The day is celebrated in memory of thousands of black school children who were maimed and killed in 1976 Soweto uprising, as they took to the streets to protest the inferior quality of their education and to demand their right to be taught in their own language.
"Child survival, protection and development are not only universal aspirations enshrined in the MDGs, they are also human rights issues ratified in the International Convention on the Rights of Children and the African charter on the rights and welfare of the child," says the UN Millennium Campaign communications coordinator and acting deputy director for Africa, Sylvia Mwichuli.
"Investing in the health and education of African children and their mothers is a sound economic decision and one of the surest ways for a country to secure its future. Reducing child mortality and ensuring Universal Primary Education, requires strong political commitment," she says.
From Sierra Leone to Ethiopia, Angola to Mozambique, an average of more than one in every four children die before the age of five. In Liberia, Mali, Chad, Equatorial Guinea, the Democratic Republic of Congo and Burkina Faso, the figure is more than one in every five children.
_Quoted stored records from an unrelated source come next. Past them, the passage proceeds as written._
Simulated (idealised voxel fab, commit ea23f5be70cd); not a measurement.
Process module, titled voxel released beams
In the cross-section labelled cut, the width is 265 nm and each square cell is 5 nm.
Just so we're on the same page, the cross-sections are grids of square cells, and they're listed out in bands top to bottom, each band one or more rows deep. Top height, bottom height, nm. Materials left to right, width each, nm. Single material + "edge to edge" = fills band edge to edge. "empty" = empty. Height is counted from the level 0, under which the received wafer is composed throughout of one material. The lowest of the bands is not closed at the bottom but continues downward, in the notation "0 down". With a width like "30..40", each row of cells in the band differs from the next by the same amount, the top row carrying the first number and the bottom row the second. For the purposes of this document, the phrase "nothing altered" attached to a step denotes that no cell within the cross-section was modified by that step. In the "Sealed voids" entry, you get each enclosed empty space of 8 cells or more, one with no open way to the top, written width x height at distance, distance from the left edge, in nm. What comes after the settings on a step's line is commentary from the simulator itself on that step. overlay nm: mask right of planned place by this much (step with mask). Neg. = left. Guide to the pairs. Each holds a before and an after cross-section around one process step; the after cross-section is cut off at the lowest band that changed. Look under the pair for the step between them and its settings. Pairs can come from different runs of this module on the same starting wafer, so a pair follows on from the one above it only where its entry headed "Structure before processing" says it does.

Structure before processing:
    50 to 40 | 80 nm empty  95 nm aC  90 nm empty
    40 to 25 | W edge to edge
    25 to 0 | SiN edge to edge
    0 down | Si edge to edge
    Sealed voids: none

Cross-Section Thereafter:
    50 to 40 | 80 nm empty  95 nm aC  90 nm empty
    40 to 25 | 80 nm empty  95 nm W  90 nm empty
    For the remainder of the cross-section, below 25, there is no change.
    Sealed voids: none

Even in Africa's biggest and most developed countries scores of children die before their fifth birthdays: in Nigeria 191 of every 1,000 children die by the age of five, in Botswana 124 and in Kenya 121 of every one thousand.
To compound the situation further, while official reports indicate that children are now better off than they were ten years ago and can look forward to living beyond the age of five. But the fact is that their mothers still die while giving birth. Consequently they are denied parental care.
"Whether it is the mother or her baby that dies, life shouldn't be lost in avoidable circumstances: no mother wants to produce a child for death to grab nor any baby would wish to grow up an orphan, or come to life at the expense of the mother's life," says the UN Millennium Campaign in a press release.
Although the official UN Millennium Development Goals 2008 report shows that there is widespread progress in primary school enrollment, user fees, such as uniform, stationary and meals, armed conflict, lack of birth registration, child labour and HIV/AIDS still keep around 38 million African children of primary school age out of school. The conditions are more devastating for girls; the higher they climb the ladder of education, the wider the rate of dropout.
With this in view, the UN Millennium Campaign's policy associate Thomas Deve says: "To ensure that more vulnerable and marginalized are enrolled and remain in school, targeted programmes and interventions aimed at poor households such as setting up satellite schools in remote areas, eliminating school fees, providing school meals, constructing separate sanitation facilities, ensuring a safe school environment and promoting later marriage must be designed and implemented across countries that lag behind on these MDG targets."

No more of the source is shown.